3:52 pm today

Cook Islands water tariff backlash: 'Most people understand', says PM Mark Brown

3:52 pm today
Garden tap leaking, dripping, water.

The tariffs came into force on 1 October. Photo: 123RF

Cook Islands Prime Minister says most people on Rarotonga understand why a water tariff is needed, but people fighting the tax says it breaks a historic agreement with landowners.

The tariffs came into force on 1 October, with the first domestic payment of up to 50,000 litres being covered by the government.

Campaigners fighting the water charge tabled the "Keep Our Water Free" petition in parliament in September, which had gathered more than 3000 signatures, about a fifth of the island nation's resident population.

It was the latest petition, with one being previously presented to parliament in 2014 and 2020.

One of the leaders of the campaign to keep water free, Joyana Finch, said the tariff breaches a historic agreement made last century between landowners and the Crown.

"It was pretty simple the landowners said that the Crown can use their land to catch the water as long as it was reticulated free of charge to the people," Finch said.

She also said Rarotonga was a "water engineers dream" in terms of its natural environment.

"The people here we're not silly we know that water is not delivered by magic and there is a cost to the infrastructure and to the operations involved.

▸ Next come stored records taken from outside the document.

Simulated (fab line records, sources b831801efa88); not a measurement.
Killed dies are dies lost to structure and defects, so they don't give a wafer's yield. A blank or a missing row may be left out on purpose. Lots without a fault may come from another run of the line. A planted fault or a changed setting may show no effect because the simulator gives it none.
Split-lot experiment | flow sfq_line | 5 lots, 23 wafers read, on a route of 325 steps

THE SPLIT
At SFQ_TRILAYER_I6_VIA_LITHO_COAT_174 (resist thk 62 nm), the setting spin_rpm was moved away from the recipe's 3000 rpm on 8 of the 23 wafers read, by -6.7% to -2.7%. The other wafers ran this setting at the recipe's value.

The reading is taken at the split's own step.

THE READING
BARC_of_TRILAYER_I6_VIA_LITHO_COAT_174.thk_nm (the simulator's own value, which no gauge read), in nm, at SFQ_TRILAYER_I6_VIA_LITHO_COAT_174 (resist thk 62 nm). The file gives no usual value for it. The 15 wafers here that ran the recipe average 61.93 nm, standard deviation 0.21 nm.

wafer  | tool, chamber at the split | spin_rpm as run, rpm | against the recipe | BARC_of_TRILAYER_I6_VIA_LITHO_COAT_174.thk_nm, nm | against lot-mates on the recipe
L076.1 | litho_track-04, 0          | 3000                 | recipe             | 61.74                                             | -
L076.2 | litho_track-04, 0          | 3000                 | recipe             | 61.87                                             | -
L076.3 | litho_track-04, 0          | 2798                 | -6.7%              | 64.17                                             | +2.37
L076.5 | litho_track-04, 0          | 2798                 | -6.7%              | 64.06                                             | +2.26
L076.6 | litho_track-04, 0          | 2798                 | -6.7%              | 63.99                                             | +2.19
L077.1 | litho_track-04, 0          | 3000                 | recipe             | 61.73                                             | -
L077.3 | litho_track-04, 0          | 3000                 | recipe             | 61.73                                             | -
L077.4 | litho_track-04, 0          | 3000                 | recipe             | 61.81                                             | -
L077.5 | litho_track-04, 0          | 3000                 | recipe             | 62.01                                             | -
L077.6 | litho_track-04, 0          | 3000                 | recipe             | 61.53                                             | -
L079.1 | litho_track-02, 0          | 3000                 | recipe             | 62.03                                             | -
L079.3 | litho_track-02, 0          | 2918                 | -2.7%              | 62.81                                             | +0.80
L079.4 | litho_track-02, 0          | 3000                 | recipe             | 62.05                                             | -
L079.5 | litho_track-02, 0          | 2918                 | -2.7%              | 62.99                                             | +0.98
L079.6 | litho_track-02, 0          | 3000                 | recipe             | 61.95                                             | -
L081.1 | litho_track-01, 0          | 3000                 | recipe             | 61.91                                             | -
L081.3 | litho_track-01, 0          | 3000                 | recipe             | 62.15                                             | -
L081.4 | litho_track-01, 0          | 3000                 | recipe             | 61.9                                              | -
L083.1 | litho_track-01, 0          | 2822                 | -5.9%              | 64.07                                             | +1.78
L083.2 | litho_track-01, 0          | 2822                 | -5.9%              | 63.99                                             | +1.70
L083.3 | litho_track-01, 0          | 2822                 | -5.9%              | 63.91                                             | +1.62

"We are tropical, we are volcanic, we have lots of mountains, we are water rich there's no reason for us to pay extra money on top of our general taxation that was promised to cover the reticulation of water."

Rarotonga's water authority is charging commercial users NZ$34 a month for the first 50,000 litres, while domestic users will be charged NZ$17 a month for the same amount.

A separate submission presented by Tere Carr, Cook Islands Tourism Industry Council President and a landowner said: "The people of Rarotonga are already paying for water through taxation. Tariffs as an additional tax on water will only burden our people with more increased cost of living expenses".

"Once we start paying tariffs, there will be no end to the heights that TTV will go, to extort more money out of our people - we have already seen this in the 300% increase in its projected operating budget alone of $1.5m in 2020. It is now over $4.5m and growing."

Prime Minister Mark Brown is an advocate for dee sea mining.

Prime Minister Mark Brown Photo: Supplied

However, Prime Minister Mark Brown said the charges are modest.

"Most people understand that there is a cost to delivering water to households and it's fair and appropriate that those who use more should carry a bit more of the cost of that," he told RNZ Pacific.

"It enables the water authority to be able to collect revenues to ensure that it can cover its cost of providing a good clean water service right across the island."

Finch said Cook Islanders are already "economically vulnerable" with more than half of the earning population making less than NZD$20,000 a year.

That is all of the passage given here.